Can sport make the world a better place? That is the question guiding the social scientific investigation of the sport for development and peace sector (SDP), jointly led by the University of Toronto’s Faculty of Kinesiology and Physical Education and Loughborough University in the UK.
Although SDP is experiencing rapid growth, with hundreds of programs and organizations across the world using sport as a tool to promote development, peace, human rights and social justice, little is known about how it is experienced in diverse cultural contexts.
This project investigates SDP initiatives in Kosovo, Jamaica, Sri Lanka, Rwanda and Zambia, making it the first substantial comparative study that investigators hope could lead to more robust policies, practices and strategies in the field.
KPE Assistant Professor Simon Darnell shared more details about the study’s key findings and recommendations.
What were the key issues you were looking at in terms of SDP programming in these 5 regions of the world?
The project had three main objectives. The first was to develop a better understanding of how key issues in international development are approached and addressed through the use of sport. For this, we focused on human rights, peace-building and persons with a disability, as these are topics that all receive important attention in development more broadly, but haven’t always been addressed through sport or in the context of SDP. The second objective was to conduct a comparative assessment. We wanted to know whether (and how) SDP is organized similarly and/or differently in different regions of the world. The third objective was to investigate how the SDP sector is structured globally, particularly in and through the relationships between local organizations and the international bodies (like the United Nations) and funders (like Comic Relief) that support them.
What did you find were the greatest similarities and, conversely, differences between the programs and why?
In general, we’ve found that communities, countries and regions around the world have a similar understanding of sport and its social significance. However, the ways in which sport is organized and implemented to meet development goals differs around the world, primarily because development issues and challenges are contextually specific. For example, ‘peacebuilding’ in Sri Lanka and Rwanda tends to focus on reconciliation, after the civil war and genocide respectively. In Jamaica, however, we found peacebuilding to be more focused on pursuing anti-violence, and insulating young people from the violence they might encounter, particularly in a city like Kingston. So, one of our take home messages from this study is that specific development issues require specific sport-based approaches.
How did these differences reflect on the SDP goals, such as youth empowerment, gender equality and conflict resolution? What effect did they have on inclusion at a larger societal level?

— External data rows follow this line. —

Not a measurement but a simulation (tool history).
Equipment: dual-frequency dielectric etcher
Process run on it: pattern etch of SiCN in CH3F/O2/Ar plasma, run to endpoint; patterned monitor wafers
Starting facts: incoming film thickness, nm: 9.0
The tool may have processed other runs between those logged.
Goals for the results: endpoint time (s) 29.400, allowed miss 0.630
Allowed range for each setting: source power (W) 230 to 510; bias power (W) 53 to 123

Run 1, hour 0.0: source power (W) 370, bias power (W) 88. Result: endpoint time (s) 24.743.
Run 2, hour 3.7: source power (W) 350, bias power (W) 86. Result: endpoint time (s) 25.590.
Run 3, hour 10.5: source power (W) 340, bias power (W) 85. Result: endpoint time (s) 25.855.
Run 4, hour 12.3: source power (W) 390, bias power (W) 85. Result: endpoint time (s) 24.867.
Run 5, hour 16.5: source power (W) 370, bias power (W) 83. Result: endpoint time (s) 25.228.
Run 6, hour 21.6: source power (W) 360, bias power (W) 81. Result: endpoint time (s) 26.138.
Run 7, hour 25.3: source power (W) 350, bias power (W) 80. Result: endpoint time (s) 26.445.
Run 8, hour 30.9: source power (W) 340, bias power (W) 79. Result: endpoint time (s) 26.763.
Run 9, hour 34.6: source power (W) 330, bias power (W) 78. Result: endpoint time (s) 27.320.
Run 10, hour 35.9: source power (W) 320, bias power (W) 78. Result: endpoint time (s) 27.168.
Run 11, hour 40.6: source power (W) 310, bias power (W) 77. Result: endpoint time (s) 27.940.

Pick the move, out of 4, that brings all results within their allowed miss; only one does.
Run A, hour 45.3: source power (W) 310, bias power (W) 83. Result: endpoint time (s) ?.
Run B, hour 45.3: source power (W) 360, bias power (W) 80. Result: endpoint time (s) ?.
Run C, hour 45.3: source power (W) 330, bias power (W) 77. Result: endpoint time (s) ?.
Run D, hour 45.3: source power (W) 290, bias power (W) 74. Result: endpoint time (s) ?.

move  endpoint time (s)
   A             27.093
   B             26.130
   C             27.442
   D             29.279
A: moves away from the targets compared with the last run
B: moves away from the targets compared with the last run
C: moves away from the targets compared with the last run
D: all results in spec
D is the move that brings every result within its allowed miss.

Most of the organizations we worked with on this study have done some form of monitoring & evaluation and (not surprisingly) all are confident that the work they are doing is having an important impact. Clearly, young people’s lives are being positively affected by many of these SDP programs operating around the world, and, in general, SDP seems to be moving more towards programs based on local needs rather than presumptions. The question of scale still needs to be addressed, though. If a small SDP program is reaching dozens of kids, and those kids are experiencing meaningful results, this doesn’t necessarily or automatically lead to larger societal changes. This is why SDP scholar Fred Coalter warns against ‘displacement of scope’ whereby we are tempted to take micro experiences and assume that they have macro effects. This isn’t to say that the positive experiences of small numbers of young people don’t matter – of course they do. However, measuring the societal impact of these experiences is difficult and takes time. Indeed, some of the research questions coming out of SDP activity are going to take years to address.
What do you take from that?
What we take from that is that sport programs have important contributions to make, but they are not a panacea for development, nor can they singlehandedly solve longstanding or generational issues of violence and inequality. Rather, sport needs to be part of long-term, sustainable and holistic approaches to the challenges of international development. This is why the inclusion of sport in the United Nations’ Sustainable Development Goals and 2030 Agenda is so significant. It signals that sport is part of a broader international development mandate, rather than a solution in and of itself.